Chapter 8 Lost the plot? Some more data visualisations - Week 9 - Workshop 2

This is our second workshop hopefully you are gaining some confidence with how the underlying functionality of R works. For this workshop we will be building plots to explore possible relationships and differences within the data. Don’t forget to ask for help if you are stuck on any of the material covered so far.

8.1 Looking at differences

As we discussed in the Chapter 4 wing case length is a good proxy for overall beetle size in Tribolium. So we will be comparing beetle wing case length in male and female beetles. Because we are looking for possible differences we know that we probably want to build a box plot. Login to your posit Cloud account and copy over the following chunk of code into your tribolium_parasites.r script. Run it and see what happens.

# Making a box plot and saving it in an object
# Call the ggplot function and direct it to your data and define your x axis and y axis
size_differences_by_sex_boxplot <- ggplot(data = tribolium_combo,aes(x = sex, y wing_case_size)) + 
  geom_boxplot() # Tell ggplot that you want it to build a boxplot
print(size_differences_by_sex_boxplot) # Print your new figure

Oh dear… Looks like there may be something wrong with the script…

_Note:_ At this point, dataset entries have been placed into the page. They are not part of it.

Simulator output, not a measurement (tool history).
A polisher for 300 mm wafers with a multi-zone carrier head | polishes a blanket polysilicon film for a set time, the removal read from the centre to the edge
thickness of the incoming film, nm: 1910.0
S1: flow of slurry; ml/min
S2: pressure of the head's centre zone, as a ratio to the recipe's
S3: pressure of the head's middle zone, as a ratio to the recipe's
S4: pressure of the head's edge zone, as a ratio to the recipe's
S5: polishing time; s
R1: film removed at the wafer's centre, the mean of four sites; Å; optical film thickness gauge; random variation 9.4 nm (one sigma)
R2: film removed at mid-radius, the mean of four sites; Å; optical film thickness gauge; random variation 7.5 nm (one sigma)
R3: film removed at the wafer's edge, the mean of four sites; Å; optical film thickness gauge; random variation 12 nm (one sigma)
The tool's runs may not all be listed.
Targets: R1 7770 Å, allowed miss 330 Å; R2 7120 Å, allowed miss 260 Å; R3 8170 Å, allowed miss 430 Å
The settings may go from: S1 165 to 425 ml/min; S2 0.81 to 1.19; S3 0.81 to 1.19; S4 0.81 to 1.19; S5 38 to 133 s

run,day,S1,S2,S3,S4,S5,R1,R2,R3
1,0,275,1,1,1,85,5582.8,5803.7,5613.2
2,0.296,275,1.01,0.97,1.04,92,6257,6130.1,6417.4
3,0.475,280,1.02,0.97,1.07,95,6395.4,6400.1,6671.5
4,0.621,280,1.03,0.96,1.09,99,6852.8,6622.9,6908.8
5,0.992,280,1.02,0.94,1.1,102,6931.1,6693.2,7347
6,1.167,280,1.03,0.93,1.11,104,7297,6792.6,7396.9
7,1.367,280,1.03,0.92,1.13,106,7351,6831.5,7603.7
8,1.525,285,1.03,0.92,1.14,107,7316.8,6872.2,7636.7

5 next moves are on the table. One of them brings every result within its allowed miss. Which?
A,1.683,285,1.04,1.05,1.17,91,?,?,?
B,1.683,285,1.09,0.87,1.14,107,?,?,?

geom_boxplot: outlier.colour = NULL, outlier.fill = NULL, outlier.shape = 19, outlier.size = 1.5, outlier.stroke = 0.5, outlier.alpha = NULL, notch = FALSE, notchwidth = 0.5, varwidth = FALSE, na.rm = FALSE, orientation = NA
stat_boxplot: na.rm = FALSE, orientation = NA
position_dodge2 

When you get errors like this it generally means that ggplot is missing something essential from the script. There is a typo in the original script, can you spot it and fix it? Once you have made the figure, take a look at it, do you think that there is a difference in size between male and female beetles? How would you interpret this figure? Make sure you save your box plot to your figures folder, you may need to adjust the sizing variables using the some of the arguments we learned in Chapter 7.3.

# Saving outputs
ggsave("figures/size_differences_by_sex_boxplot.pdf", # Give R a path to save to and a file name
       plot = size_differences_by_sex_boxplot, # Tell R what to save - in this case your object
       device = "pdf") # Tell R what file type to create, in this case a pdf

Our other categorical variable is treatment. Using the chunk of code within your script try to write a new chunk to compare the differences between wing_case_size and treatment in our sample of Tribolium.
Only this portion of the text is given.